Ayrson Heráclito: Black Pearl, 20 Aug 2016 — 24 Sep 2016
Exhibitions

Ayrson Heráclito: Black Pearl

With five photographs and an unseen video-installation made specially for the occasion, Blau Projects opens the exhibition “Black Pearl”, by artist from Bahia Ayrson Heráclito. The show brings works from two distinct series of the artist, Buruburu and Vodun Agbê, exhibited simultaneously for the first time. Ayrson also presents the performance Buruburu – presented recently in Berlin, Germany – in two occasions, during the opening of the exhibition, on August 20, at 17h, and as part of the Gallery Weekend event, at 19h30, on September 2nd. The critical text is by Beatriz Franco.

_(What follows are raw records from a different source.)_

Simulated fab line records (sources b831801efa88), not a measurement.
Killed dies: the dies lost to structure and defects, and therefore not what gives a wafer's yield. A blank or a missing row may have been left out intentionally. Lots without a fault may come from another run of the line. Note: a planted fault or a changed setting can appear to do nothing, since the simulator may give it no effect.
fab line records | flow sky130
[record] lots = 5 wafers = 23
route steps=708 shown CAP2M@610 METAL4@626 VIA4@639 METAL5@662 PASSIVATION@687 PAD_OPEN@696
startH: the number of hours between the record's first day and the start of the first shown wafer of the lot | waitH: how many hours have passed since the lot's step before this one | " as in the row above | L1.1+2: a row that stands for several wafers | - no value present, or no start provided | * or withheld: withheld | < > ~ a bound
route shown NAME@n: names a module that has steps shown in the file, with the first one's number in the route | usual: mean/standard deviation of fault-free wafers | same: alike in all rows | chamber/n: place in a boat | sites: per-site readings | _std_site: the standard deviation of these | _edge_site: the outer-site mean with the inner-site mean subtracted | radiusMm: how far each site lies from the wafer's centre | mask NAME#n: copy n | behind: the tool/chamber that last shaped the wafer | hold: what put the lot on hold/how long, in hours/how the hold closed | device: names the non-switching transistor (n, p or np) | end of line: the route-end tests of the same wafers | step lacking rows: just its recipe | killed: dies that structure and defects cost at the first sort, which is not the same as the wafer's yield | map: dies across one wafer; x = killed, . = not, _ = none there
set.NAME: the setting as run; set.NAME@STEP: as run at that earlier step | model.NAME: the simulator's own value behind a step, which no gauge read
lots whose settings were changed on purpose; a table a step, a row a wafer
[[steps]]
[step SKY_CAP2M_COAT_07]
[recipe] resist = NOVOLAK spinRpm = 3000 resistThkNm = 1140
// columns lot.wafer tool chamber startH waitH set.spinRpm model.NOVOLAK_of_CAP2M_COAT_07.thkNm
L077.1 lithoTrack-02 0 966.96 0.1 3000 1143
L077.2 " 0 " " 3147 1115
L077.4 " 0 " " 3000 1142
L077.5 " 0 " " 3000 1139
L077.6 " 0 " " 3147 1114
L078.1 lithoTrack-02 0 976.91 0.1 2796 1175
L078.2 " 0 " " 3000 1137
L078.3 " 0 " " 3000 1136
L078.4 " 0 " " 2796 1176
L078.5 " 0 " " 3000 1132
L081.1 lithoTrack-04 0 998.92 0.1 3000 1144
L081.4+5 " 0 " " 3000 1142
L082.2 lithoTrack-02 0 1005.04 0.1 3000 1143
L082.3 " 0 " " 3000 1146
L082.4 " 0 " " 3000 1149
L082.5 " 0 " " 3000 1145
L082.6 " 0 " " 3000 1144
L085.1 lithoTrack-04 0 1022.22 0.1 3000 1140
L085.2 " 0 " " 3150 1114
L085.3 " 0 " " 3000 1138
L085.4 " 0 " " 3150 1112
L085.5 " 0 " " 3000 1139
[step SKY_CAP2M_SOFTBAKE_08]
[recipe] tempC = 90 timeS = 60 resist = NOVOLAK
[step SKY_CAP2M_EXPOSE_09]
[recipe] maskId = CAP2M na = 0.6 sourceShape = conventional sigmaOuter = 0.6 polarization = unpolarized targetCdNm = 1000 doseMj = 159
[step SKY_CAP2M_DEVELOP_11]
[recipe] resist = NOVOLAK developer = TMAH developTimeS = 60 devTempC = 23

Strongly influenced by African-Brazilian culture and religions, Ayrson analyses ritualistic, symbolic and mythological questions while working with the sacred teams in his arts. The exhibition is an homage to a young Obaluayê and Omolú, the older deity. The name Black Pearl is a reference to Omolú, a god from the Candomblé universe, with a very painful story. He was born covered by wounds and was abandoned by his mother by the sea, so the sea would take him. The water goddess Yemoja found him half-eaten by fishes and almost dead, so she took him to her kingdom and washed his wounds, healing him. Even though Omolú was treated by Yemanjá, he continued to be very poor, surviving on alms. To try to compensate for his needs, she offered him her greatest treasure, the pearls. That is why Omolú is considered the lord of the pearls. Besides, the exhibition happens in August, the month when those devoted to Omolú honor him.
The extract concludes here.